It is not hard for us to flash backward through the stories of the life of Jesus, remembering his joys and sorrows, his beginnings at this terrible end. So throw back your minds and imagination with me to one of those first stories and how it shaped our Jesus. Come with me to the desert.

He had just been baptized by his cousin John, and a voice from heaven had proclaimed his identity to the whole world “This is my son, the beloved. In him I am well pleased!” In his joy and fear he had done what God commanded and then, inexplicably was driven into the desert. He only knew that his Father desired him to be there and so he wandered. Day and night through parched lands, no food, little water and silent suffering. Interminable silence only broken by the gusts of harsh winds and the scuttling of unclean creatures. 40 days in silence, in hunger, he waited.

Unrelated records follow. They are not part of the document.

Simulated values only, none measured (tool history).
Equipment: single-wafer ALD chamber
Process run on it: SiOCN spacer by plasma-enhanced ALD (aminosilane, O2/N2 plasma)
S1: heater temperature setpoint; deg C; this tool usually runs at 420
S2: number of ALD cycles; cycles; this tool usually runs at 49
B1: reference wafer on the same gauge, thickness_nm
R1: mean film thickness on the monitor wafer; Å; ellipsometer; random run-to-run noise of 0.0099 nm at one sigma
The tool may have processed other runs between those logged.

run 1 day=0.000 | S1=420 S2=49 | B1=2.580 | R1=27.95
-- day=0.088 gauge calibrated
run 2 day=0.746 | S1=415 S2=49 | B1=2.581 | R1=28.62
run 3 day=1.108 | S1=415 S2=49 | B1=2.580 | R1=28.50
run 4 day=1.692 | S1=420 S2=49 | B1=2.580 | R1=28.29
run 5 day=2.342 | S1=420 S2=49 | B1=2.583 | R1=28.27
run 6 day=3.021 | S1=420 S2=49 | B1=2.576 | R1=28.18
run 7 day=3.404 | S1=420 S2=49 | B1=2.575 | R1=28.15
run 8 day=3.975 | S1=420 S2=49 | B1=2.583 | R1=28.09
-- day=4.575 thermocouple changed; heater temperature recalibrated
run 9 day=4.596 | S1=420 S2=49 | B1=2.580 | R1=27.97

And then a stranger appeared. With smooth words and scriptures the stranger tempted him. “If you are the Son of God, change stones into bread.” Be a Messiah of Bread. “If you are the Son of God, throw yourself off of the temple mount.” Be a Messiah of Signs and Wonders. “If you are a Son of God, bow to me and receive the kingdoms of the world.” Be a Messiah of Military Power and Conquest. Each time he denied the stranger and his temptations. Each time he denied the temptation to be another kind of Messiah. And so the stranger left him. Temporarily.

Perhaps this is the image, the scene that our dying Lord saw before his eyes as he hung, beaten and dejected upon that tortuous cross. Certainly the scene before him seemed very similar.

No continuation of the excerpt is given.